Cogut Institute for the Humanities

Graduate Fellows

  • Portrait photo of Devon Clifton

    Devon Clifton

    2023–24 Graduate Fellow, Ph.D. Candidate in English

    Devon Clifton is a sixth-year doctoral candidate in the Department of English. Her dissertation, titled “Psychoanalytics: Towards a Black Object Study,” makes use of psychoanalytic object relations theory to examine both African American literature and literary criticism. Using the work of Hortense Spillers and D.W. Winnicott, Clifton reads canonical African American women’s literature as theorizing the ways that blackness materializes as an object of thought in the first place. “Psychoanalytics” explains how attending to this materialization is vital to upholding the intellectual and ethical objectives of black feminist scholarship since scholars necessarily orient towards their own “objects” of study. Clifton’s first article “Rededication: Hurston, Black Object Thinking, and ‘the black feminist critical enterprise’” was published in The Journal of American Culture. Her research has received funding from the Pembroke Center and the National Endowment for the Humanities. Clifton was also chosen as a 2022 national finalist for the WW Women’s Studies Fellowship.

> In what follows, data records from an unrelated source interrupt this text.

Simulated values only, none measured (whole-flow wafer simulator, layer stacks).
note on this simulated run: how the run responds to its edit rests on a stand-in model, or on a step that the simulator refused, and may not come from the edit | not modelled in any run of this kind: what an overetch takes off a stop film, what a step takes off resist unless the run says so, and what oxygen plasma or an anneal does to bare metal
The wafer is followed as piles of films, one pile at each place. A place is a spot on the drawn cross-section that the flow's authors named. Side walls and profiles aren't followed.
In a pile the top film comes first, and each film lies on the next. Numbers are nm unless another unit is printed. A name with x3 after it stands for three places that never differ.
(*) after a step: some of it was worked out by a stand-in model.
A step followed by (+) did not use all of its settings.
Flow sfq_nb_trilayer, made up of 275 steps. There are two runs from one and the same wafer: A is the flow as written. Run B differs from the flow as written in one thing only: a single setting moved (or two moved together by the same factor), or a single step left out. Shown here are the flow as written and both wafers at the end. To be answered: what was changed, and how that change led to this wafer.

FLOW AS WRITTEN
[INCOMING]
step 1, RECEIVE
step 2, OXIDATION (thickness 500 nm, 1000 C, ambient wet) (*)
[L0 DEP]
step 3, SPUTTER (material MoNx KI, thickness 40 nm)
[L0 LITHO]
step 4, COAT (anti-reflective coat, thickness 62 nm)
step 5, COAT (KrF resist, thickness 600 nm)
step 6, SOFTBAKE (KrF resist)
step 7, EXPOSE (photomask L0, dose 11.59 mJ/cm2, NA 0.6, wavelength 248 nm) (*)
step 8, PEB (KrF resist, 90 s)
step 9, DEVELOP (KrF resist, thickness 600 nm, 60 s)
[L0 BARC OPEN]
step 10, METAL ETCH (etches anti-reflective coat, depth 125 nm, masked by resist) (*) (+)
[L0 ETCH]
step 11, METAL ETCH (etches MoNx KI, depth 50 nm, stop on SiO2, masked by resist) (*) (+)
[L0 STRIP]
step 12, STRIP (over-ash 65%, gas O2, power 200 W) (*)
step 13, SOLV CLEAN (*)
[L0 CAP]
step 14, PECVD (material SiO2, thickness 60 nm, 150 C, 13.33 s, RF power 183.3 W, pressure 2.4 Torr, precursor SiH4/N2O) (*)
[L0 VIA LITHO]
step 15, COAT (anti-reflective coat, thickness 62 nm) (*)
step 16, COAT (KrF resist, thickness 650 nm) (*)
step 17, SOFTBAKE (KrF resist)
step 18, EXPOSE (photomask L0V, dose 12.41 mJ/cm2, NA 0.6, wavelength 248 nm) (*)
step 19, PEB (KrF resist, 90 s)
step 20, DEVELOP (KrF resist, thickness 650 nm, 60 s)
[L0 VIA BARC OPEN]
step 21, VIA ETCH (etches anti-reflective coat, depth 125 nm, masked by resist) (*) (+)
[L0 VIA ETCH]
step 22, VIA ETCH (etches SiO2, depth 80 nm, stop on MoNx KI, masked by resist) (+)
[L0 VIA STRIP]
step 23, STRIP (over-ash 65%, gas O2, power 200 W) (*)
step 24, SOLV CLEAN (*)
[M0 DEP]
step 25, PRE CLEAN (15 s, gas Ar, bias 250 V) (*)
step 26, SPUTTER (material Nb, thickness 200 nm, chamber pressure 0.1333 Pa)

  • Portrait photo of Brianna Eaton

    Brianna Eaton

    2023–24 Graduate Fellow, Ph.D. Candidate in Africana Studies

    Brianna Eaton is a fourth-year doctoral candidate in the Department of Africana Studies. She earned a B.A. in film and media studies and Black studies from the University of California, Santa Barbara, and a M.A. in cinema studies from New York University. Her dissertation project examines symbols of Blackness in film and television in the 21st century, focusing on how visual markers of race link representations of Blackness across political borders and geographies. Black production in film and television in the contemporary moment is prolific and widely accessible, making it deeply embedded in and responsive to fractured, relational, and affective intraracial discourses. She examines Black productions from several countries to highlight how Black creators disrupt, reinforce, and negotiate Blackness, contending with the production of Blackness as art, entertainment, and commercial enterprise and as a political project aimed at undoing centuries of misrepresentation.

  • Portrait photo of Itamar Levin

    Itamar Levin

    2023–24 Graduate Fellow, Ph.D. Candidate in Classics

    Itamar Levin is a fifth-year doctoral candidate in the Department of Classics, specializing in ancient history. His research combines traditional philology with contemporary frameworks to explore the relationship between power and culture in ancient Greek society. In his two forthcoming publications, “Legal Death and Odysseus’ Kingship” (The Classical Quarterly) and “News and the Family in Ancient Greece” (The Classical Journal), he illuminates tacit cultural institutions in antiquity by applying notions from legal theory and communication studies. He is currently working on his dissertation, which expands the concept of necropower and develops a methodology for studying the politics of commemoration in ancient Greek society. Specifically, he focuses on cenotaphs and the instrumentalizing of the absent dead for the (re)production of civic ideology. His work is situated within broader scholarly conversations about the role of power in shaping cultural practices and the ethical responsibilities of scholars in examining these dynamics.

  • Portrait photo of Goutam Piduri

    Goutam Piduri

    2023–24 Graduate Fellow, Ph.D. Candidate in English

    Goutam Piduri is a sixth-year doctoral candidate in the Department of English and holds a B.A. in English from Ashoka University. He is interested in nonacquisitive forms of imperialist thought and style. His dissertation project focuses on the 17th century, inquiring into the mechanisms by which nonpossession — a cultivated indifference to material goods — is allied to early imperialist thought. To this end, he reads the work of English poets, East India Company ethnographers, and Puritan spiritual authorities to excavate a counter-intuitive relationship between nonpossession and empire. The project thus complicates the ascetics claim that the abandonment of “material” ownership in favor of “spiritual” renunciation is a path of nonviolence or resistance to imperialism. He has attended seminars convened by the Folger Shakespeare Library and the National Endowment for the Humanities. He translates from Telugu, and his translations have appeared in Asymptote and Denver Quarterly.